UK gambling advertising: what to watch for in 2017
Last year saw industry advertising come under increased political, regulatory and public scrutiny. Chris Elliott and Beth French of Wiggin LLP look at the main developments and how these are set to impact stakeholders in 2017.
Gambling advertising in the UK was a key discussion topic in 2016, and continues to attract major political, regulatory and public scrutiny. The industry witnessed a multitude of developments over the past 12 months which indicate gambling advertising practice will remain a core item on the industry's agenda. Here we look back at the developments of 2016, and examine some of the key trends in the gambling advertising space
1. CMA launches investigation into online gambling
The Competition and Markets Authority (CMA) announced in October 2016 that it would be investigating possible unfair terms and practices in the remote gambling sector, following concerns raised by the Gambling Commission that some operators may be breaching consumer law.
Among other things, the CMA, together with the Commission, will be looking at how clearly and effectively operators communicate what can often be complex promotional terms, and whether the average consumer is able to make a properly informed choice about whether or not to gamble.
To date, the CMA is known to have issued numerous Information Notices under consumer protection legislation requiring evidence from online gambling companies in order to establish whether remedial action is necessary.
The investigation is in its early stages, but will prompt (one would expect) operators to review their promotional terms and current marketing practices to ensure terms are fair and transparent.
Certainly an area to watch as the relatively well-entrenched “industry standards” come under wider legal and regulatory scrutiny.
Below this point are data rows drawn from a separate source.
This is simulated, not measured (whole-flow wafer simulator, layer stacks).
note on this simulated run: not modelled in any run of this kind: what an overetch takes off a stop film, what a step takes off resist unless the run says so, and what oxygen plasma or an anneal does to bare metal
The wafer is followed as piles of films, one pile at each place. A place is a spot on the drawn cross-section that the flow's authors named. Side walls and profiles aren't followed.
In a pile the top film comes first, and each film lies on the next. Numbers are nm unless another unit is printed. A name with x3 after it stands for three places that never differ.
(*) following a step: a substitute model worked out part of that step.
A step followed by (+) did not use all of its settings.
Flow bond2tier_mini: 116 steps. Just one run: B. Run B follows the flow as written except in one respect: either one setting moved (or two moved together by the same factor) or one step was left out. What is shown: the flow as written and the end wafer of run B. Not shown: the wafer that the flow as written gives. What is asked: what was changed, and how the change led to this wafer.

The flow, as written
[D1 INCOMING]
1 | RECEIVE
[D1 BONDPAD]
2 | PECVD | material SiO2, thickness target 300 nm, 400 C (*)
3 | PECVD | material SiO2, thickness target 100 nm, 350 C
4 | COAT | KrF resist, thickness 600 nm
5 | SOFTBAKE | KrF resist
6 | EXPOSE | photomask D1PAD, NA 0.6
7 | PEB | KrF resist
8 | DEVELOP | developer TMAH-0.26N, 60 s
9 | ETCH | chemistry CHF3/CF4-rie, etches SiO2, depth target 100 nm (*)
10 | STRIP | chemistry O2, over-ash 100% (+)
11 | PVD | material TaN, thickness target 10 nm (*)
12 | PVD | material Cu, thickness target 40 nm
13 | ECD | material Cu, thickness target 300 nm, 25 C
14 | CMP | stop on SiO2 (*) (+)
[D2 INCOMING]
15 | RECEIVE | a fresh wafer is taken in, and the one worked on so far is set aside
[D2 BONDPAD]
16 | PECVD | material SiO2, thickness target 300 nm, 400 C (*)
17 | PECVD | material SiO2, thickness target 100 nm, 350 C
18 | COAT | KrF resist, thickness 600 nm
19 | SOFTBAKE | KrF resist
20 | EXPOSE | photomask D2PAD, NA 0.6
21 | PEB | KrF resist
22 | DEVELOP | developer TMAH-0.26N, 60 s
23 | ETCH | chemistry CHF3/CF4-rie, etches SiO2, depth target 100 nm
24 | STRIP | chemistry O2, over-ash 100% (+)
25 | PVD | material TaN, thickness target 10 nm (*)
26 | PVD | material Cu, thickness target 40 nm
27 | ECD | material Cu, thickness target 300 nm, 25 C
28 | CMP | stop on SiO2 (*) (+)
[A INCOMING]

2. Advertising Standards Authority complaints/adjudications
A series of adjudications issued by the Advertising Standards Authority (the “ASA”) in respect of gambling advertising provide some direction as to the recurring themes which are seen by the ASA to fall foul of the advertising regulations.
- Free bets / enhanced odds
The majority of ad-specific complaints received by the ASA refer to potentially misleading content, in particular to concerns about 'free bets', 'enhanced odds' or other promotional offers.
This despite a four-strand review into gambling advertising that commenced in 2014 and focused on misleading content and 'free bets', leading to subsequent revisions of related licensing conditions.
Operators should remain mindful that the advertising codes are phrased in such a way so as to facilitate a broad interpretation to assist the regulators.
The issues around “free bet” promotions are likely to shift and develop for as long as they remain a contentious subject of discussion for the industry.
- The Iron Man decision – 'Of particular appeal to children'?
On 24 August 2016, the ASA upheld its complaint against a Ladbrokes email advert featuring an image of Iron Man, a decision which has confused some and simply bemused others.
The ASA stated the ad was “of particular appeal to children” despite only being sent to registered customers; so, people verified by Ladbrokes as being over 18 years of age. The ASA took the view that the 'comic book nature' of the character meant it did indeed have 'particular appeal' to children.
The decision appears to directly contradict earlier rulings in which complaints were not upheld on the basis that, despite containing characters likely to be of particular appeal to children, the advertisement was not accessible to those under 18 years of age.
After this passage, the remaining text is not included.